Since, the Security Council has limited
subsequent sanctions to rogue regimes or
against strictly military trade.

The Background to OFF

In a vindictive mood at the end of the
original Gulf War in 1991, the Americans,
with British and (at the time) French support,
instituted a crushing package of economic
sanctions, reparations, and monitoring
against Iraq. Not since Versailles had
victors imposed such measures on the defeated.
The sanctions did not have a "sunset
clause." A positive vote of the Security
Council was necessary to lift them. It was
only possible because, at that immediate
juncture, the Soviet Union, and then Russia,
cooperated. Later, other members asked for
"light at the end of the tunnel"-a demonstration
that Iraqi compliance with Security
Council resolutions would lead to lifting
the sanctions-but the United States
made it plain that it would veto any such
attempt while Saddam Hussein remained
in power.

The original sin was the rush of enthusiasm
in the aftermath of the Gulf War and
the Cold War, when the UN looked likely
to become the executor of Washington's foreign
policy. A more independent secretariat
might have warned of the pitfalls of the policy
the Security Council adopted, although,
to be fair, at the time few foresaw that sanctions
would still be in effect a decade later.

As the economy imploded and public
services collapsed, it soon became apparent
that the sanctions' primary victims were
ordinary Iraqis. Indeed, Secretary of State
Madeleine Albright ruminated on CBS's 60
Minutes in 1996: "We have heard that a half
million children have died. I mean, that's
more children than died in Hiroshima.... Is
the price worth it?... I think this is a very
hard choice, but the price-we think the
price is worth it." She has since regretted
the statement, but at least it had the benefit
of candor. Clearly, Washington did think
that the political and strategic benefits outweighed
the costs paid by Iraqi civilians,
otherwise it could have relaxed the sanctions.

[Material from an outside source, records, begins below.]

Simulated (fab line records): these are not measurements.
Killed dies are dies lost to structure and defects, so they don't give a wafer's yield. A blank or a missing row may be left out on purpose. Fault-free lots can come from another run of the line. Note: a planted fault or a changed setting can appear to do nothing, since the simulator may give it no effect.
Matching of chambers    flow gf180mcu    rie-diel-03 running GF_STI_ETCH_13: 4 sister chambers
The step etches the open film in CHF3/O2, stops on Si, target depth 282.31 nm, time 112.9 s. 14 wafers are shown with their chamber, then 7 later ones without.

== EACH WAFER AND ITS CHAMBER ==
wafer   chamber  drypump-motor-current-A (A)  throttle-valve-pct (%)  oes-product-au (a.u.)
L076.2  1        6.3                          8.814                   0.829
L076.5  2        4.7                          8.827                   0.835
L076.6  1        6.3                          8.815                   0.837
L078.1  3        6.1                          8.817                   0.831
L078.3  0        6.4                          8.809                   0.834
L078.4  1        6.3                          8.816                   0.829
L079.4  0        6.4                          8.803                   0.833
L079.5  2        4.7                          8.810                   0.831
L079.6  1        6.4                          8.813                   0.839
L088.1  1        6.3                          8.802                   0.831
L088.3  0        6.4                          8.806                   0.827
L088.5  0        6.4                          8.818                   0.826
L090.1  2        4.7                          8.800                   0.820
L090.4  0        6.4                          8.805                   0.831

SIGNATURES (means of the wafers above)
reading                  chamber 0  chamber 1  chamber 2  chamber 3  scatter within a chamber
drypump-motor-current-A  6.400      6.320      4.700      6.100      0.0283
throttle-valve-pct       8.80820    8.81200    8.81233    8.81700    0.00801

Sadly, it was the United Nations that
tallied those casualty figures, though staff
members saw their job as developing
economies, not destroying them; saving
children, not starving them. They tended to
see the sanctions as an American-enforced
aberration from the true mission of the UN
system. High-profile officials-such as Assistant
Secretary General Denis Halliday, in
September 1998, and Hans Von Sponeck, in
March 2000-resigned in protest against
complicity in what Halliday called genocide.
It did not help that the resolutions
earmarked 30 percent of the proceeds of oil
sales to war reparations, which went mostly
to Kuwait and major oil companies and
which provided an additional pretext for
Baghdad's defiance.

Without firm opposition within the
United Nations, for a few years during and
after the Gulf War, Washington and its junior
partner in London promulgated instruc-
tions inside the UN as if it were an extension
of their own foreign policy apparatus.
It was a brave staff member who resisted
their wishes-as indeed Egypt's Boutros
Boutros-Ghali himself discovered when his
term as secretary general was not renewed,
in part because he was insufficiently cooperative
with Madeleine Albright.

In the Arab and Muslim world, and
even in Western Europe, the palpable suffering
of Iraqi citizens eroded support for sanctions
and diminished the moral standing of
the world organization. The stark contrast
between the relentless application of pressure
on Iraq, and the free diplomatic pass
given to Israel in enforcing compliance with
Security Council resolutions, also exacerbated
disaffection. While legally significant,
the contrast between resolutions censuring
Iraq, which contained their own means of
enforcement, and those against Israel, which
did not, merely reinforced the perceived disparity.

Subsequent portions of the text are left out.